Problem: The big four accountancy firms are facing reform calls over perceived conflicts of interest, since they are paid by the companies they audit and sell consultancy services to the same clients.
Solutions: Complete separation of the audit and consultancy wings of the big firms or financial separation of audit and consultancy profits, together with some specific changes to the UK Corporate Governance Code on how auditors are appointed.
In April, the Financial Reporting Council’s CEO Stephen Haddrill announced it was time to look at how the audit could be improved to give a better alignment of interest between shareholders and auditors.
Of the various ideas in the press, the best is a complete separation of the audit and consultancy wings of the big firms and some specific changes to the Corporate Governance Code on how auditors are appointed.

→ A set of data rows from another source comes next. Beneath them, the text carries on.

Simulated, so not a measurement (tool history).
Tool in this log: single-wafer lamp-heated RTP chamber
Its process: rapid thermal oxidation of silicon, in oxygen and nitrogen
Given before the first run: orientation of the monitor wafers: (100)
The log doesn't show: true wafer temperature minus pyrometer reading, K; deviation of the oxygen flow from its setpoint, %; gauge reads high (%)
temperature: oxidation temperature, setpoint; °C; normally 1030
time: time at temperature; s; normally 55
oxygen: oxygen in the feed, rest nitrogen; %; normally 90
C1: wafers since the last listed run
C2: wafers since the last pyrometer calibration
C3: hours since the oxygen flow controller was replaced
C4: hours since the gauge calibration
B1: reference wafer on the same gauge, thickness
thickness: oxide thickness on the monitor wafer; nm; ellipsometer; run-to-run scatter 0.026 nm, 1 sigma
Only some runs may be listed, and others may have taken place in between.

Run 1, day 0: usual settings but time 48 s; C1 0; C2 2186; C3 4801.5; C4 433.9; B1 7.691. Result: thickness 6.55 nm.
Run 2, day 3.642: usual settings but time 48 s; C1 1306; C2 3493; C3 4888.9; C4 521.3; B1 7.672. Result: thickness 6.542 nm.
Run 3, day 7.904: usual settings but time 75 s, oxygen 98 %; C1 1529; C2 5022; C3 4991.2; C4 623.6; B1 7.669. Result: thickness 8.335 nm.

While audits are meant to verify a company’s soundness for the benefit of investors, a string of failures including Enron and Lehman show it doesn’t always work. This has led people to question whether auditors should really be paid by the companies they police, and whether they should be allowed to sell consultancy services at the same time.
As a backdrop, most large companies are audited by the same four firms, which have near-identical partnership structures with mechanisms to share profits from consultancy and audit work. Meanwhile, fear of litigation is said to have made audits blander and less useful to shareholders, while the concentration of audit firms has left regulators terrified that another Enron will reduce the big four to a big three.
Ideas for reform include splitting the audit and consultancy wings of firms and finding more subtle ways to make auditors serve shareholders better. Unsurprisingly, the accountancy profession regards these as unnecessary and impractical. The necessity argument rings pretty hollow in the wake of recent audit failures: PwC’s failure to enforce the separation of client and bank monies at JPMorgan cost shareholders GBP 33m in fines, while Ernst & Young’s approval of the infamous Repo 105 at Lehman’s came shortly before the bank went bust. But practicality will be vital for any reform to be introduced.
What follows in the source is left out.